Learning from California’s Data Breaches

Trends found within every CA breach notification in 2017.

Ryan McGeehan
Starting Up Security
5 min readDec 22, 2017


Data breach notifications offer hints about what caused a breach to begin with. Understanding these events can help us forecast the risks we should prepare for, or identify criminal trends that could make us a target.

How this data was analyzed:

I read every single data breach notification submitted to the California Attorney General. I surfaced the available root causes or forensic hints that were mentioned in each submission, and categorized them below.

Incident Categories in 2017 CA Data Breach Notifications

In cases where I think the notification was criminally vague, I did a second pass and looked for public journalism or public comment from the victim to infer what happened. Less than ten or so had no discernable lesson or insight. I removed duplicate notifications (8) that just had updates on the same breach (making 200 even). Several notices appear in multiple categories. This took approximately a long work day of effort, coffee, and blaring metal, and might have small errors which I am happy to correct.

I am also publishing this a few days before the end of the year, and will increment data if any breaches come through this week.

A single vendor created an entire category. (18%)

There were thirty seven total notifications related to a vendor’s security. A breach at Sabre showed up in twenty six breach notifications and largely inflated this category and the total amount of notifications this year. A reported issue in Schoolzilla’s product triggered four notifications. Seven vendor issues could not be categorized easily.

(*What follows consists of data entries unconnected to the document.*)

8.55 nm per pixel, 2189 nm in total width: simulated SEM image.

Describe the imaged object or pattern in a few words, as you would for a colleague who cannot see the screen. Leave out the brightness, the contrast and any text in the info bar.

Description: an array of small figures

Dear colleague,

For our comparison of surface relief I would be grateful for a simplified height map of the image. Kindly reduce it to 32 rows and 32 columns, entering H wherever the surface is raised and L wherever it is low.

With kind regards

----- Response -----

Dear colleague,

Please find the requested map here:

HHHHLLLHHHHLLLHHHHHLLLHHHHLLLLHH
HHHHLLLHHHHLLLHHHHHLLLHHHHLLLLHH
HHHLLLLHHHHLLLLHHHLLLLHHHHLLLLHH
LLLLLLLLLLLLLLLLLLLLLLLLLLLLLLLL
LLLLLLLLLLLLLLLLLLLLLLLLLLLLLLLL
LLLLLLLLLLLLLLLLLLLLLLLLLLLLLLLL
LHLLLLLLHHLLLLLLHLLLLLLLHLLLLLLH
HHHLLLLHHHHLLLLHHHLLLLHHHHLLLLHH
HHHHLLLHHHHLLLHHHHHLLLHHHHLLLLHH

See: Answering the Security Questionnaire

“Account Takeover” (ATO) for IT apps and consumer websites. (14.5%)

There were twenty nine cases that suggested a compromised credential (password, usually) for a victim that resulted in a remote login to an account.

See: Investigating Account Takeover and Preventing Account Takeover

eCommerce websites with hijacked “Checkout” processing. (12.5%)

There were twenty-five cases where a website’s checkout system or payment processing code was modified by an attacker to siphon and deliver victim credit card numbers to an attacker. Very often they were notified of this due to downstream fraud that identified them as the source of leaked credit cards.

There was a trend in targeting small tax preparation shops. (9.5%)

There were nineteen notifications which were downstream attacks that eventually contributed to IRS fraud. Attacks focused on tax documents took many forms. Many attacks occurred by finding open remote management into CPA firms. Malicious RDP into a victim’s network was specifically mentioned repeatedly. Various portals that manage tax returns on behalf of clients for CPAs appeared specifically attractive. Outside of CPA firms, HR teams at corporations were often successfully targeted with social engineering attacks, either spoofing an executive or by first gaining access to an internal employee’s email address to be extra convincing. In those cases they would explicitly ask the victim to send all W-2 information to the attacker.

Attackers that leveraged remote access to a victim’s network. (8.5%)

There were eighteen cases that mentioned some form of remote network access to a victim’s network. There was a drastically higher amount of remote network access to CPA firms for the purpose of committing IRS fraud on breached tax information, which we just discussed.

Adversaries intercepting payment information from swipe. (8.5%)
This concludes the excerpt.